Page MenuHomePhabricator

When no "master" database is configured, the ElasticSearch setup check can fatal
Open, NormalPublic

Description

See PHI36. To reproduce:

  • Configure a master + replica database cluster.
  • Configure MySQL indexing (the default config works).
  • "disable" the master database.
  • Restart the webserver.

Expect:

  • "No master configured" error.

Actual:

  • Fatal:
>>> UNRECOVERABLE FATAL ERROR <<<

Call to a member function getHealthRecord() on a non-object

.../phabricator/src/infrastructure/cluster/search/PhabricatorMySQLSearchHost.php:31


┻━┻ ︵ ¯\_(ツ)_/¯ ︵ ┻━┻

This error arises out of PhabricatorElasticsearchSetupCheck, which calls getAnyHostForRole('read') on each search service. This eventually ends up here, in PhabricatorMySQLSearchHost:

public function getHealthRecord() {
  if (!$this->healthRecord) {
    $ref = PhabricatorDatabaseRef::getMasterDatabaseRefForApplication(
      'search');
    $this->healthRecord = $ref->getHealthRecord();
  }
  return $this->healthRecord;
}

This method is proxying the health check for the underlying database master, but probably should not be. There is no guarantee such a database is configured. The parent class implements a default behavior of giving search services their own health checks, which seems correct. These services should likely have their own health checks.

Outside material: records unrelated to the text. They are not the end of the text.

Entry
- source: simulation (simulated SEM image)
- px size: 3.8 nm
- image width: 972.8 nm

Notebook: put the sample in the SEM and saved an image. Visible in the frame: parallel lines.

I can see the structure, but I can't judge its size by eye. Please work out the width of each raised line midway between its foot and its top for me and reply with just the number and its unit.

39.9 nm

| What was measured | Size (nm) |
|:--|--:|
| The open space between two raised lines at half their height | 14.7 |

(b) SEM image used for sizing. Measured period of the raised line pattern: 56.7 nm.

This is also probably wrong:

public function getConnectionStatus() {
  PhabricatorDatabaseRef::queryAll();
  $ref = PhabricatorDatabaseRef::getMasterDatabaseRefForApplication('search');
  $status = $ref->getConnectionStatus();
  return $status;
}

Initially, it's unclear why we're calling queryAll() without effect (perhaps it throws some exception we care about, but it would be good to get a note here to explain what's going on since it's totally unobvious to me). It's also possible that $ref returns as null. If so, we should probably either return false or raise a tailored exception like PhabricatorClusterNoHostForRoleException.

See T12450.


Since a customer is impacted I'm going to patch this in a very hacky way by simply skipping this check in readonly mode, and hope to revisit it in connection with T12819.